Water firms can change non-domestic price controls, says Ofwat
Water regulator Ofwat has given England's water companies the chance to state how they would like the competitive market for non-domestic customers to operate from 2017. England's water companies have until October 3 to respond to Ofwat's draft decisions, or "determinations", which will be published on August 29.
The draft determinations will include the non-household retail price controls for all water companies before the final details are published at the end of the year.
Ofwat has asked water companies for their views on both the length and form of non-household controls.
An Ofwat spokesman said: “We are inviting companies to consider if they would prefer to set those controls for a five-year period or if they would like greater time to consider and address any issues associated with their cost and net margin allocations.”

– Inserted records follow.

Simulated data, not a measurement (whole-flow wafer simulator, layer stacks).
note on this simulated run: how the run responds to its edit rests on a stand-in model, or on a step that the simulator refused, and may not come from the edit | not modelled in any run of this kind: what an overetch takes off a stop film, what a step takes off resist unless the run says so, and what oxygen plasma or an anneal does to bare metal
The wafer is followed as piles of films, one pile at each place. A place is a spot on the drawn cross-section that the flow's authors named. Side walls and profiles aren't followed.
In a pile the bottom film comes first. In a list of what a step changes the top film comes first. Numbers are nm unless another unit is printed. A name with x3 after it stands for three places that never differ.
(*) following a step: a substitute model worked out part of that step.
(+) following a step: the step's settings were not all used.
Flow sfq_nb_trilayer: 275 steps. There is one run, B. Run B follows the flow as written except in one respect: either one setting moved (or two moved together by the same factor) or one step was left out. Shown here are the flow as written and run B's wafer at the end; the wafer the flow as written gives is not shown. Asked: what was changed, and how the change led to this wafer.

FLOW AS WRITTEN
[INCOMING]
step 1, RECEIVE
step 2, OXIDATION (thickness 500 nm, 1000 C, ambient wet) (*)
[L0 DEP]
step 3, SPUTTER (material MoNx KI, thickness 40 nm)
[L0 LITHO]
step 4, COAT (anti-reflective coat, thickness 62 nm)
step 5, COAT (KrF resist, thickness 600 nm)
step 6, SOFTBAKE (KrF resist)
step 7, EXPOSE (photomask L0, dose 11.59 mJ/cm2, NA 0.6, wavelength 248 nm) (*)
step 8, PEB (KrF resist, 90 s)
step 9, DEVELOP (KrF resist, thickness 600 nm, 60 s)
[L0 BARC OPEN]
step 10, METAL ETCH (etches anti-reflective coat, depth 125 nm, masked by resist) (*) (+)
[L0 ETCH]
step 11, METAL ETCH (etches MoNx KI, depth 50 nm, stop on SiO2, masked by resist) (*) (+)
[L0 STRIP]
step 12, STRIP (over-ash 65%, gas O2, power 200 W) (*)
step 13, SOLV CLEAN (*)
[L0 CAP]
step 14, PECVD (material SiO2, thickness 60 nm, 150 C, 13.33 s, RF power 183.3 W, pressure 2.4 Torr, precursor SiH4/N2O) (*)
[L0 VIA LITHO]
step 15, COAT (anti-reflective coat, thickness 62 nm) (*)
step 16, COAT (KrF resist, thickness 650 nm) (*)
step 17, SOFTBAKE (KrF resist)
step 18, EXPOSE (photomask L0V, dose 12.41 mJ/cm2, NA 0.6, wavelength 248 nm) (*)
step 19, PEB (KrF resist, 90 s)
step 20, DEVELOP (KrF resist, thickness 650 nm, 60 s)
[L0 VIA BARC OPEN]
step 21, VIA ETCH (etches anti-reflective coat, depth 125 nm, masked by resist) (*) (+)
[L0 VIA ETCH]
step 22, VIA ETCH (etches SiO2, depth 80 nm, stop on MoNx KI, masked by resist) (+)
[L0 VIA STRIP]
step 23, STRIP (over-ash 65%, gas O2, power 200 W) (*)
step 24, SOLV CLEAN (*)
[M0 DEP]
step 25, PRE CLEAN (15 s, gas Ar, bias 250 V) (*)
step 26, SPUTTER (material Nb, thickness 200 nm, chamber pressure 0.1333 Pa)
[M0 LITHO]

Ofwat has suggested some companies might like to consider a shorter control, for example, one to two years, to give them further time to develop their cost and net margin allocations.
“One of the key points is that companies need to make sure, even if it’s unintended, there isn’t any uncompetitive behaviour,” the spokesman said.
One of Ofwat’s concerns is that the average gross margins per customer for unmetered water customers that companies proposed as part of submissions in June showed a significant variation across the industry. The variation between the upper and lower quartiles was more than 100%.
Ofwat believes some variation is to be expected because companies have different cost structures and customer segmentations.
However, a spokesman said companies were ultimately responsible for ensuring they complied with their duties and obligations, including competition law.
“Observing such variation in approach could make it difficult for a company to be confident that it is indeed compliant," Ofwat said in a recent note.
The competitive aspect is crucial for the companies because the penalty for breaking competition law can be up to 10% of group turnover.
Ofwat says some companies might feel they have developed their non-household retail proposals in “a very robust manner” and might feel entirely comfortable managing any compliance risks associated with their resultant average revenue controls for the five years from 2015.
“Other companies may not be so confident so they may appreciate the benefit of having further time to consider and address any issues associated with their cost and net margin allocations…” Ofwat said.
A competitive market already operates in Scotland for non-domestic companies, but Ofwat said the situation was different because there was only one company, Scottish Water. In England there are nine major water and sewerage companies and eight water-only companies.
A spokesman for the Water Industry Commission for Scotland (WICS) said it did not regulate in the form of price control but had “default tariffs” which was not a price control but a customer protection mechanism.
“It’s a maximum price they can charge business customers. But people pay less than that because companies compete with each other,” a spokesman said.
“I think in terms of market set up, England is broadly following what we do. They recognise it makes sense to use Scotland as a starting point. There are different circumstances in England that we don’t necessarily have in Scotland so I can’t comment on how they’d set that up.”
However, he said the bottom line was that both England and Wales were trying to achieve the same thing – protecting customers while encouraging a competitive market to develop.
“You want prices determined by the competitive market rather than the maximum price you set,” the WICS spokesman said.
The Welsh assembly, meanwhile, has said it is more cautious and it has not committed to opening up a retail market in 2017.